[Types-sig] Interface files

Martijn Faassen m.faassen@vet.uu.nl
Thu, 16 Dec 1999 16:08:42 +0100


Paul Prescod wrote:
> 
> Greg Stein wrote:
> >
> > I stated a preference for allowing this information to reside in the same
> > file as the implementation. i.e. I don't want to maintain two files.
> 
> The nice thing about having separate files is that it becomes instantly
> clear what is "interesting" to the compiler. We have no backwards
> compatibility constraints. We have no questions about what variable are
> "in scope" and "available". It's just plain simpler.

Look at my proposal (response to Guido's challenge). It's in the same
file, and backwardly compatible, and it's instantly clear what the
compiler looks at.

> There is also something deeply elegant and useful about a separation of
> interface from implementation.

It can be helpful, but that doesn't mean it needs to be in a separate
file. :)

> Sure, you don't always want to be REQUIRED to separate them. I
> acknowledge that we will one day have to support inline declarations but
> I'm going to put it off unless I hear some screaming.

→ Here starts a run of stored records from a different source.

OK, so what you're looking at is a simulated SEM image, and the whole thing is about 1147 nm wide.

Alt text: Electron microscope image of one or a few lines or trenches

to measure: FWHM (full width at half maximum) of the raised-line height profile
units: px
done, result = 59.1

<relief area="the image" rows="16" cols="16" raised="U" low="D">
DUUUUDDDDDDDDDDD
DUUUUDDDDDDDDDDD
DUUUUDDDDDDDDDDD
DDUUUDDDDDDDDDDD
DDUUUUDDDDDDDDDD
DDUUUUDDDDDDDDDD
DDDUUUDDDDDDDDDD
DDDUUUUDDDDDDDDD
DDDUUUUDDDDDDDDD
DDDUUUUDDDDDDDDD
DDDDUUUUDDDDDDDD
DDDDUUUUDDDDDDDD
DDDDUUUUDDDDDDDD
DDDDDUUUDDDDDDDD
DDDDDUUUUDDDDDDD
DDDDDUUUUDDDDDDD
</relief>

Right, but Greg can't put it off, as he is advocating his operators,
which have to be inline.

> > I'll go further and state that we should not use a new language for this.
> > It should just be Python. (and this is where Martijn's __types__ thing
> > comes in, although I'm not advocating that format)
> 
> I think that that's an unreasonable (and unreadable) constraint. The
> language should probably be pythonic, but not necessarily Python. Python
> doesn't have a type declaration syntax and none of Python's existing
> syntax was meant to be used AS a type declaration syntax. It just gets
> too unreadable for quasi-complicated declarations. We need to support
> polymorphic and parameteric higher order functions!

It may become fairly readable if you support typedefs (which can be used
in type anontations). But I agree that this isn't the final solution;
the final solution should probably be some nice Pythonic syntax. But for
now:

* it's quickly implementable

* it's instantly usable by tools written in Python

* it's understandable by anyone who can read Python

* it's backwards compatible

* we don't have to debate about syntax anymore and can actually think
about
  semantics without syntax confusion.

These are major advantages during the development.